South Carolina

SC schools chief has lost ‘trust’ of Senate over homeschoolers in voucher program

A leading Senate Republican told South Carolina’s top education official Thursday that her decision to welcome home-educated students into the state’s school voucher program had created a “real trust problem” that could have repercussions for her agenda down the road.

Senate Majority Leader Shane Massey, R-Edgefield, made the comments during a Senate Education panel convened to give State Superintendent Ellen Weaver a chance to explain why her department had granted scholarships to students that lawmakers clearly intended to exclude from the program.

Rather than apologizing and promising to reverse course, as senators had hoped, Weaver doubled down on her department’s policy and defended its implementation of the program.

“Respectfully, the department would submit that it has not created a new category of homeschooling,” she told the panel. “We have administered the program within the parameters established in the language of the enacted statute.”

Weaver’s response did not sit well with Massey or Sen. Greg Hembree, R-Horry, who chaired Thursday’s hearing.

“If this is the position that the department is going to take, I don’t think we can change it,” Massey said. “But I don’t think it’s a faithful implementation of the law, and I think this is going to affect everything else that happens here forward.”

The powerful senator praised Weaver as a sharp leader who was brimming with ideas, but said her handling of this issue would make lawmakers reluctant to support her proposals in the future.

“You are on the verge of whatever ideas you have in 2028 or 2030 dying today,” Massey told her.

The crux of the dispute between senators and the Department of Education revolves around the definition of homeschooling.

When legislators wrote the voucher law to explicitly exclude homeschool students participating in any of the three statutorily-defined home instruction options, they intended to prohibit the participation of any student who was educated at home.

They were unaware the law might be interpreted to permit the participation of students educated at home through a program outside the traditional homeschool framework, which some have termed “Option 4.”

Hembree said Thursday that when he first heard the department was granting scholarships to Option 4 students, he didn’t believe it.

“Nobody on this committee had any idea that the department had gone for Homeschool 4,” he said. “Nobody knew about it. We’d never discussed it in the debate.”

Department officials dispute Hembree’s account. They said the department distributed an FAQ sheet to members of the General Assembly in March 2025, two months before the current voucher law passed, that explained parents could educate their children at home using voucher funds as long as they didn’t join a homeschool association or local co-op.

By the beginning of the 2025-2026 school year, 1,182 of the 10,000 students enrolled in the state’s voucher program were being educated at home as “unbundlers,” the department’s term for voucher recipients who neither participate in a legislatively-defined homeschooling program nor attend a private school full-time, Weaver said Thursday.

Historically, unbundling has not been an option in South Carolina because it does not satisfy the state’s compulsory attendance requirement. Under the state’s voucher law, however, the compulsory attendance requirement is met as long as parents attest that their children are being provided instruction in several core subjects and taking certain assessments.
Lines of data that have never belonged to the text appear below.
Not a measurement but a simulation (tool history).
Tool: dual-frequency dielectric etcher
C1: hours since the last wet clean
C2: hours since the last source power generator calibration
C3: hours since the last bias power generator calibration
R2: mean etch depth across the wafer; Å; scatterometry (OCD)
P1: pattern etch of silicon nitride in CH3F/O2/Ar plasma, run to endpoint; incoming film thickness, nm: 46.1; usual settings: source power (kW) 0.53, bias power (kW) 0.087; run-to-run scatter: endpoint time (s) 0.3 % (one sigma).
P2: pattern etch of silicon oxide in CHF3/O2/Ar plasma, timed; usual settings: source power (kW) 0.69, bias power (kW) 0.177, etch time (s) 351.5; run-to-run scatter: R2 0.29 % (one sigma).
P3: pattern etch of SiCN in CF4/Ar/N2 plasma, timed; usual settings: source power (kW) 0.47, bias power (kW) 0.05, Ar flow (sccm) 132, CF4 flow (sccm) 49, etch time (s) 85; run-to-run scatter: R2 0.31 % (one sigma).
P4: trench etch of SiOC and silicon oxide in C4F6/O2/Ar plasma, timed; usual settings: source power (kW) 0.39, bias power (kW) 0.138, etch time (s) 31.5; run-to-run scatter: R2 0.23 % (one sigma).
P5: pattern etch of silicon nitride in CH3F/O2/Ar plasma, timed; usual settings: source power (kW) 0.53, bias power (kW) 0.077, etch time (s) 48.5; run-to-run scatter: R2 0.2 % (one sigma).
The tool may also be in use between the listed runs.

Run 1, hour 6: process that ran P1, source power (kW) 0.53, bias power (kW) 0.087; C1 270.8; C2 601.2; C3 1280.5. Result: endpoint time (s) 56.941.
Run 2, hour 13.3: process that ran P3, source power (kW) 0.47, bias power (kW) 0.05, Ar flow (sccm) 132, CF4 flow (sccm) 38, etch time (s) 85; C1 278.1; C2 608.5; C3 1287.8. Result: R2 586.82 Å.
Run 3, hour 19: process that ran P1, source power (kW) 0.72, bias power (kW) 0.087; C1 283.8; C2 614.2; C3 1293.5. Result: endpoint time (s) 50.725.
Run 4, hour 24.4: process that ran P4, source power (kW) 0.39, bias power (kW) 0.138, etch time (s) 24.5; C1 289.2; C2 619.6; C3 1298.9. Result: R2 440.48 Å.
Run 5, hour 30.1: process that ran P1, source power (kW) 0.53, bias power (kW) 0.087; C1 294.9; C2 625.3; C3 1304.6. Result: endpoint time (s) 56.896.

For that reason, among others, the Department of Education has argued for unbundlers’ inclusion in the state voucher program, which subsidizes the educational expenses of qualified families that opt not to send their K-12 children to zoned public schools.

Participation in the program this year is limited to 10,000 students whose families earn no more than three times the federal poverty level, or $96,450 for a family of four.

“We don’t believe that we have the statutory authority to deny these students who are meeting all of the criteria of the program,” Weaver said of unbundlers. “To do so would actually open up the program and the department to potential legal liability.”

Senators reject the department’s interpretation of the law and said they never intended, nor even contemplated, the possibility that a new class of home-educated students would emerge from the voucher program.

“This strikes me as something that people wanted to do, and we’re going to ask for forgiveness later, if necessary,” Massey said earlier this month.

Hembree, who last year assured his Senate colleagues that the voucher bill excluded homeschoolers, said he now felt he’d “committed a fraud” on the Senate.

“I have been made a liar through your interpretation and your implementation of a policy that you clearly like, that you clearly support,” he told Weaver.

The Horry County senator, who has filed legislation that would prevent unbundlers from participating in South Carolina’s school voucher program, asked the state superintendent Thursday if she’d support his bill and encourage the House to do the same.

Weaver would not commit to supporting the bill, but said she’d work with senators to figure out a path forward and promised to faithfully execute whatever the General Assembly ultimately passed.

“I’m deeply concerned about the students who are in the program right now,” she told Hembree. “I want to work with the Senate to ensure that those students are taken care of in some way that allows them a timeline to transition in a reasonable way if the Senate enacts a policy change.”

Hembree, who earlier this month expressed similar sentiments, on Thursday called attention to the 3,000 students on the voucher waitlist who, if not for the participation of unbundlers, might have received a scholarship this year.

“I think It’s important to note that there’s 1,182 kids out there that weren’t able to access the program based on your judgment of what you believe these statutes to mean,” the senator said.

A number of students who would be impacted by Hembree’s proposal to exclude unbundlers attended Thursday’s hearing alongside their parents.

Amanda McTeer, a mother of three who drove from Beaufort County for the hearing, said her two youngest children have benefited greatly from their participation in the state’s school voucher program.

A former public school teacher, McTeer quit her job about a decade ago to home-educate her children and hasn’t looked back. Prior to this year, she’d participated in one of the state’s approved homeschooling models, but now identifies as an unbundler.

The state-funded scholarships have allowed her to provide her children with opportunities that had previously been out of reach for their low-income family, McTeer said.

“Before, I was fully responsible for every single thing my kids did,” she explained. “But now, there are teachers or tutors who can accept funds, and we can have them go there.”

McTeer said she’s been disappointed by the recent debate around unbundling and is worried about the prospect of losing access to money that has made a material difference in her children’s lives.

“We’ve really worked hard for this,” she said of parents who have spent years advocating for South Carolina to enact a school voucher law. “What’s frustrating for me is having to go to Columbia and follow the meetings again … It’s taking time away from my kids.”